Skulczyk said heroin is coming into the borough of Jewett City and the surrounding suburban/rural town of Griswold from many different sources, including Hartford, Willimantic and Providence.
Lately, he said, there have been a lot of Massachusetts license plates in town.
In October 2014, a week after state police started carrying Narcan, Trooper Steven Gardner became the first state policeman to save a life by administering the opiate reversal drug Narcan to a 40-year-old man in Griswold.
Several more overdose incidents occurred, and Public Safety Commissioner Dora B. Schriro started paying attention to the community, approving the formation of the Jewett City Narcotics Suppression Team, which includes two undercover officers and is focused on stifling the local drug trade.
In 2015, community leaders from different sectors came together to form Griswold PRIDE (Partnership to Reduce the Influence of Drugs for Everyone), which is working to make the town "as drug free as possible" through outreach programs.
PRIDE, which is modeled after a similar program in Putnam, raised money to help fund a narcotics-detection dog working out of the Troop E barracks.

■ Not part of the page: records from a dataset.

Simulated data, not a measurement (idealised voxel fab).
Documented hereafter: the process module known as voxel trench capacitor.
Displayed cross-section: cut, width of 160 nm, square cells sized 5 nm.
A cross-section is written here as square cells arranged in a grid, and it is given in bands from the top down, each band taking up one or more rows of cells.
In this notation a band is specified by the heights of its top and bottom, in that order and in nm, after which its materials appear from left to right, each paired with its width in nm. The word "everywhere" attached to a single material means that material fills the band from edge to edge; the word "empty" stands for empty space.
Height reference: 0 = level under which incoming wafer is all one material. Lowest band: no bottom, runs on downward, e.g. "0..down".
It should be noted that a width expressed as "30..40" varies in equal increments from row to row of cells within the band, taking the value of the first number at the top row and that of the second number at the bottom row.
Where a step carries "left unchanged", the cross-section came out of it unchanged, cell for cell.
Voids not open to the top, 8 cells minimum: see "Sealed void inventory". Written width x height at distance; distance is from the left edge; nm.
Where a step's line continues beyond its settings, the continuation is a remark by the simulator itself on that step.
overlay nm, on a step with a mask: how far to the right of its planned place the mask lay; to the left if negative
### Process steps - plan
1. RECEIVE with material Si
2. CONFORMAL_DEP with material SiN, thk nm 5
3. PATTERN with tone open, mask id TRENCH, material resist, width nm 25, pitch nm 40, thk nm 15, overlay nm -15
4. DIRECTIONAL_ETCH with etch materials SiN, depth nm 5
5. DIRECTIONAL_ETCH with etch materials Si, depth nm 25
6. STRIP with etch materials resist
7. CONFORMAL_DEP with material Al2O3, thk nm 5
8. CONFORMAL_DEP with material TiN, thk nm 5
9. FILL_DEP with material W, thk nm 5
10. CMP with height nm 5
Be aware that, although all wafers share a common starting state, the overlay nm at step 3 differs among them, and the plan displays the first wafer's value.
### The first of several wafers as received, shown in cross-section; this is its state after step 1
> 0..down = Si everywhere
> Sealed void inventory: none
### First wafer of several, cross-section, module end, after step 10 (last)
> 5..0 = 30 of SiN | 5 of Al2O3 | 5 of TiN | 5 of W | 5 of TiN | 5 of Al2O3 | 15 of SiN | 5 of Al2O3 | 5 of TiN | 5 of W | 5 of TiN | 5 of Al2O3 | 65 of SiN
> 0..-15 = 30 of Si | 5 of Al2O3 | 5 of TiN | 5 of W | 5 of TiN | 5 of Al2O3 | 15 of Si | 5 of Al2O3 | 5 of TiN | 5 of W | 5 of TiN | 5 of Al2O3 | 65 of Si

The town received $80,000 from the Department of Justice for prevention programming, according to Skulczyk, and community leaders have been working "in lockstep" with local schools.
"We certainly want to engage with the young people as quick as we can," he said. "These are the next generation that are going to be out there tempting fate with this unbeieveable heroin epidemic that's going on. We're very much concerned about the entire community but, on my list, the young people are my priority and that's been the focus."
Ricky Bevis, a senior citizen and supervisor at the Griswold Youth Center, said the kids in town are "beautiful souls" and that the police, school system and others are doing their best to make things right.
Bevis said the problem is not with small town America, but with a government that allows the drugs to flow into the country from over the border and a judicial system that does not appropriately punish repeat drug offenders.
"These kids are the innocents, who don't know," Bevis said. "They're so naive and so vulnerable. They're prime targets of the drug dealers, the runners, the coyotes."
While the focus turned to Griswold this week, the heroin epidemic has touched every town in the region, and Skulczyk and New London Mayor Michael Passero are co-chairing the recently formed Southeastern Connecticut Council of Governments Regional Heroin Response Committee.
Also attending Thursday's vigil were members of Community Speaks Out, a Groton-based nonprofit organization that has guided 50 people into treatment for opioid addiction since last fall.
Community Speaks Out representatives also have spoken at numerous schools in the area. The group last month took part in a PRIDE forum in Griswold, entitled "Opiates: A Big Problem in a Small Town."
Amid the tragedy, there is hope.
"I think we are making progress," said Miranda Nagle, PRIDE coordinator. "We've definitely created awareness of the issue. Just talking about the problem helps."
Federal funding to fight the epidemic also appears to be on its way.
U.S. Sen. Chris Murphy, D-Conn., announced Thursday that the Senate Appropriations Committee had approved billions of dollars in grants for substance abuse prevention and treatment, including a $1.9 billion block grant to states for prevention, treatment, recovery support and other services and $26 million in overdose-prevention devices and training.
Some of Jewett City's kids said they have received the message.
"We've been losing our friends lately," said 15-year-old Mason. "From seeing all my friends dying from drugs, I don't want to touch them."
John, 13, who said his father is in prison for serious crimes related to drug use, said "Drugs, they ruin lives."